The security discipline of OT comes from enforcing boundaries between these levels - particularly between Levels 2/3 (OT) and Levels 4/5 (IT). This boundary is where most successful attacks on industrial infrastructure have crossed. The Colonial Pipeline attack in 2021 began in the IT network and the operator shut down the OT pipeline proactively because the boundary between the two was not tight enough to guarantee separation. The architecture was not the problem - the failure to enforce it was.

 

Why the Purdue Model Still Matters in 2026 - Despite Its Age

A common objection from IT security professionals entering the OT space is that the Purdue Model is outdated - designed before cloud computing, remote access, and IIoT devices changed the nature of industrial connectivity. That objection is partially valid but largely misses the point.

The Purdue Model is not a product or a standard - it is a conceptual framework for thinking about network segmentation. Its core principle - that physical process control systems should not be directly accessible from enterprise business systems, and certainly not from the internet - has not become less true because connectivity has expanded. If anything, it has become more important.

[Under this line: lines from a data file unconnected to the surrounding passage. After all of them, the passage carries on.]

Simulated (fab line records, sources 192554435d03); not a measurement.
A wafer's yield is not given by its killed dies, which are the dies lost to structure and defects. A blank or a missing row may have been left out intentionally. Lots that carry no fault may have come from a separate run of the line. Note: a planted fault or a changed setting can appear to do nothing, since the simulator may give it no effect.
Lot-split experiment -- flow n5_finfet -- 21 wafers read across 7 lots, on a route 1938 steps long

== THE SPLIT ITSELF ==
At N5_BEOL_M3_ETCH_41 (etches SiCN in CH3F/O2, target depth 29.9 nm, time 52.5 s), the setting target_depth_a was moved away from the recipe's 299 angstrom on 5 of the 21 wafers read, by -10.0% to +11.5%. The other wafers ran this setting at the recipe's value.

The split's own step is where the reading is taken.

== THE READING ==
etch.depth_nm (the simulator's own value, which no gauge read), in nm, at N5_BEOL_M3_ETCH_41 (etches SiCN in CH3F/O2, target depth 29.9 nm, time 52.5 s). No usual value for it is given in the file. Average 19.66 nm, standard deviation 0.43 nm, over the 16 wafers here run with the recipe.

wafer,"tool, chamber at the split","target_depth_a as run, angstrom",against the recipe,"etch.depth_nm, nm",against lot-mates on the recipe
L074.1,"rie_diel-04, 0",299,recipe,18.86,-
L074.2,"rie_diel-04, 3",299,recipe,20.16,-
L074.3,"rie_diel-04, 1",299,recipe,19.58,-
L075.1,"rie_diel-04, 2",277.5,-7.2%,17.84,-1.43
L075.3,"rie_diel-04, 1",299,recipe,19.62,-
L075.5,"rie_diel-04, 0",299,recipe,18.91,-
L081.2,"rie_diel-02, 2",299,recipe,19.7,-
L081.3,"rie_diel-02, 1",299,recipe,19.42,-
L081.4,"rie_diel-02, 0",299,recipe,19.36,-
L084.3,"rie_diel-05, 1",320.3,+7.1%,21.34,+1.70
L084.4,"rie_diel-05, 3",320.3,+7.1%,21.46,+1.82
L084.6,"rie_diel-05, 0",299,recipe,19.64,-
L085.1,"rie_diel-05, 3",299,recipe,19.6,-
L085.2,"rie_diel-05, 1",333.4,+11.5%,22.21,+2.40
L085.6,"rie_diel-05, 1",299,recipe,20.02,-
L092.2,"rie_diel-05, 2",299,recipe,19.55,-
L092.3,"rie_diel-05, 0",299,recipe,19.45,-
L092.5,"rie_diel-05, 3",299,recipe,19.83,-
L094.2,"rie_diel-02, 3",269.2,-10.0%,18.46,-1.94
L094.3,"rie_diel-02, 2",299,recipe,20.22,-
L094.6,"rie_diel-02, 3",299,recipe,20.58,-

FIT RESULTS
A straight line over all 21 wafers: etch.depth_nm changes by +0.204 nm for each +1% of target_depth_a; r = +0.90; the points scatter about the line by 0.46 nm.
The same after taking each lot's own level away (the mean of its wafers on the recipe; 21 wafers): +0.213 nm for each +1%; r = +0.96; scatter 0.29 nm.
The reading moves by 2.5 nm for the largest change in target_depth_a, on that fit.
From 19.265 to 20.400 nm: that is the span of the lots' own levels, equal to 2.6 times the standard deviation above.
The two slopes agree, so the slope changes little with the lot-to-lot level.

What Purdue still does well:

• Provides a common language for OT security discussions between plant engineers, IT teams, and executive leadership.
• Anchors compliance conversations - NERC CIP Electronic Security Perimeters, IEC 62443 zones and conduits, and NIST SP 800-82 all map to Purdue-style architecture.
• Establishes a baseline for segmentation that stops lateral movement during incidents.
• Remains the most effective defense against ransomware propagation across IT/OT boundaries.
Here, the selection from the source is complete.